Some clubs are co-ed, such as the Atlantic County Ruff Ryders — a riding club, whose membership requirements are usually less strict than motorcycle clubs. The Ruff Ryders have adopted Washington Avenue in Pleasantville, and can be seen riding up the street and keeping it clean on many Saturdays.

Then there are the distinctions among members themselves. Ed “Chief” Parsons, of the Delaware Valley NAM Knights, one of several chapters including one in Cape May County, said that applicants go from “hangaround” status, which can last from a month to a year, to “prospect” status — when they can wear part of a club’s patch — to “full-patch” status, which for the NAM Knights features a dragon.

“People see our colors and they ask, ‘Are you from Buffalo?’” joked Ed Harshaw, of Wildwood, of his Buffalo Soldiers club.

The group was formed to spread awareness of the African-American Buffalo Soldiers, whose history spans from the Civil War to Iraq

“In our organization, we have lots of law-enforcement officers, doctors, lawyers, CEOs,” Harshaw said. “We have standards we uphold,”

But as popular as the clubs are, they are mostly made up of older riders, something that Petrovic said was an issue for the future of the clubs. But, he said, he was optimistic that younger riders will come into the fold as they get older.

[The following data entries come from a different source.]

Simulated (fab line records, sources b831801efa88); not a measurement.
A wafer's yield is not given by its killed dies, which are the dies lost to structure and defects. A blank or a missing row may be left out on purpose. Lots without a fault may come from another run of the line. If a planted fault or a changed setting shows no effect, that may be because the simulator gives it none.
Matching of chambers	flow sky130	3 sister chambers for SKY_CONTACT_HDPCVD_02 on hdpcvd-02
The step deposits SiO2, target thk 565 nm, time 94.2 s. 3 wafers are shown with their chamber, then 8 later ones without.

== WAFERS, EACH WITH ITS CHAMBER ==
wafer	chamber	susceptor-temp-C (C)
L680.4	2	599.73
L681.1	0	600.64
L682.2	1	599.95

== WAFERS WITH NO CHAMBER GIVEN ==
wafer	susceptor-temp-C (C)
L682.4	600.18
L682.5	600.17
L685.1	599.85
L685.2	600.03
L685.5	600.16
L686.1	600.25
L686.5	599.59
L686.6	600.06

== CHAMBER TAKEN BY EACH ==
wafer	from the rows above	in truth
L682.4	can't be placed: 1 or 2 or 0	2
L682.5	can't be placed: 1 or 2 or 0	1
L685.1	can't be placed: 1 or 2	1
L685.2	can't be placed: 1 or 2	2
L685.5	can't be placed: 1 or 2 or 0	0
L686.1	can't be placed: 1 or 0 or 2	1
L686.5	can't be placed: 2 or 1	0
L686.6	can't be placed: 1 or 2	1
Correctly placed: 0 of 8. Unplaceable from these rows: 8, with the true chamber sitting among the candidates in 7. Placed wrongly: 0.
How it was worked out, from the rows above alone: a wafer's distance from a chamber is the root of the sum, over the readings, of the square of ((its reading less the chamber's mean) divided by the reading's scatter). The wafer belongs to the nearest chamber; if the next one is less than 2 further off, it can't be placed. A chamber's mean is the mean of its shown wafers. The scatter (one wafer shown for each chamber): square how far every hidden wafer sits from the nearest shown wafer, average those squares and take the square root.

“A lot of young guys are on foreign bikes and aren’t really into the club thing,” Petrovic said. “It’s more of an individual thing. ... Our club sets up rides and you just have to come along. Younger guys, they just want to do blowouts and do wheelies — and we all did it. But when you reach a certain age, you figure out you can’t do that anymore. So you figure out who you want to be with. And you (join) up with a club.”